An official appointed by the U.S. Supreme Court to oversee a lawsuit filed by Florida against Georgia over water use says he will issue an order providing for confidential talks among the states.
Robert I. Lancaster, a Maine attorney who is serving as special master in the case, in a conference call also called the media “relentless and ruthless” and said “they will do everything they can to publish everything that they can find out.”
Claiming that Georgia’s unchecked growth and water use was harming Apalachicola Bay oysters and the seafood industry, Florida Gov. Rick Scott in 2013 asked the Supreme Court to allocate water between the two states. The Supreme Court last November appointed Lancaster to oversee the case.
In March, Scott asked Georgia Gov. Nathan Deal to forward a proposal for resolving differences between the states. Scott’s letter was in response to Deal’s request in February to meet on the issue.
On April 2, Florida and Georgia together asked Lancaster to order that meetings, other communications and documents involving negotiations be kept confidential. In a telephone transcript filed Friday, Lancaster told attorneys from the states he would issue such an order.
“You can be sure that I will enter a confidentiality order shortly,” Lancaster said in the transcript of an April 7 conference call. “I have not taken a look at the — the points that you made; but if you’re confident that it would act as a shield from the freedom of access laws, that’s fine.”
Soon after he was appointed in November, Lancaster encouraged Florida and Georgia to work on settling the case while also urging them against talking to news reporters.
Lancaster told the states on a Dec. 1 conference call to “use restraint in correspondence with or discussions with the media.”
“My long-term experience with them is that they will take things out of context,” Lancaster said, “and you’ll be trying to explain them for the rest of your lives.”

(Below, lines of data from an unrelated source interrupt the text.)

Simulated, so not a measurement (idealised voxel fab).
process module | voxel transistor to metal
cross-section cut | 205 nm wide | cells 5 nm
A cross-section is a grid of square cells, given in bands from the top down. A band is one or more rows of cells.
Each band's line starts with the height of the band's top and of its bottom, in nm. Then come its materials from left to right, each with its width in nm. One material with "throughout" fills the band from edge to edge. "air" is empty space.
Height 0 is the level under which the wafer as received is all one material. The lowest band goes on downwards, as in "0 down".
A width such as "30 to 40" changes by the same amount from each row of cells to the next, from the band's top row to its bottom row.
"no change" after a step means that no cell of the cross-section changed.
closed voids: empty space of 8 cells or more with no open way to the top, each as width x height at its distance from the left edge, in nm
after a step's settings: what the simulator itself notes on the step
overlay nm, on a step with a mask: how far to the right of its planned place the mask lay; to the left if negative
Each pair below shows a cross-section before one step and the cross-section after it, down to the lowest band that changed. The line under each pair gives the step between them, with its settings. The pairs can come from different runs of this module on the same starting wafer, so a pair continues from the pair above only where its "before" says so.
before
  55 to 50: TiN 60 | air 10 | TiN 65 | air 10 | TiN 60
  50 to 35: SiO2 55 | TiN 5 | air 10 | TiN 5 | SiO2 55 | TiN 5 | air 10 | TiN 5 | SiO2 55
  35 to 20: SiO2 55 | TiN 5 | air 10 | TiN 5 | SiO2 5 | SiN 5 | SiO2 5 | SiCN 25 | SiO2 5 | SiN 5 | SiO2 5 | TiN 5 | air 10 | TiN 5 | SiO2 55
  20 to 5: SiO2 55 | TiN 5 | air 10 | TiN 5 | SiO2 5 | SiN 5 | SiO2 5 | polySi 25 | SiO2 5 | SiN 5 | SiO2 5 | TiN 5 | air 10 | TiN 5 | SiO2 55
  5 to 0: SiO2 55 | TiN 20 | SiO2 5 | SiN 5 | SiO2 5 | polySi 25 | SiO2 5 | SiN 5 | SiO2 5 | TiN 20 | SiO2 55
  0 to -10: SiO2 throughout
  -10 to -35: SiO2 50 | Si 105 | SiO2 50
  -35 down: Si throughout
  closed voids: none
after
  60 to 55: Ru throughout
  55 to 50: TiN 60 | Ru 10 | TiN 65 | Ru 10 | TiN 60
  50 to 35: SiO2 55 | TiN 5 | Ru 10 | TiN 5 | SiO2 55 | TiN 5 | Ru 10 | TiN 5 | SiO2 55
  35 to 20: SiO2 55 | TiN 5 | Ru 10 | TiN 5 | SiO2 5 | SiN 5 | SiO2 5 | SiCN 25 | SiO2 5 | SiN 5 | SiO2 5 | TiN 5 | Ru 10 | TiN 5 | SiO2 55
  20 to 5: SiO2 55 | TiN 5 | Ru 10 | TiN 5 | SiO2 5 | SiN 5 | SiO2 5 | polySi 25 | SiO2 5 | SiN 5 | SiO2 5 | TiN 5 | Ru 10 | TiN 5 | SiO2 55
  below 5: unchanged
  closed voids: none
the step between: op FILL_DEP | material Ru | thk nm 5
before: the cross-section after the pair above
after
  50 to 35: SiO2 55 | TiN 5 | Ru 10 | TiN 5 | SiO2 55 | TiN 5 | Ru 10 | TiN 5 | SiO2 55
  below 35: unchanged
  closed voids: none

Scott and Deal used a federal court order in 2010 to shield records involving water talks that led to Florida filing the 2013 lawsuit with the Supreme Court.
When Scott announced his lawsuit, he said Georgia had not negotiated in good faith over water. But Deal said his state had offered a “comprehensive framework” for a water agreement and Florida had never responded.
Both states refused to release records involving the talks because of the confidentiality order issued in 2010 by U.S. District Judge Paul A Magnuson. There have been no filings in that district court case since April 2013.
Alabama, Florida and Georgia have been fighting in federal court since 1990 over water from the Apalachicola, Chattahoochee and Flint rivers. Florida now says Alabama doesn’t need to be involved in the Supreme Court case because the dispute focuses on Georgia’s water use.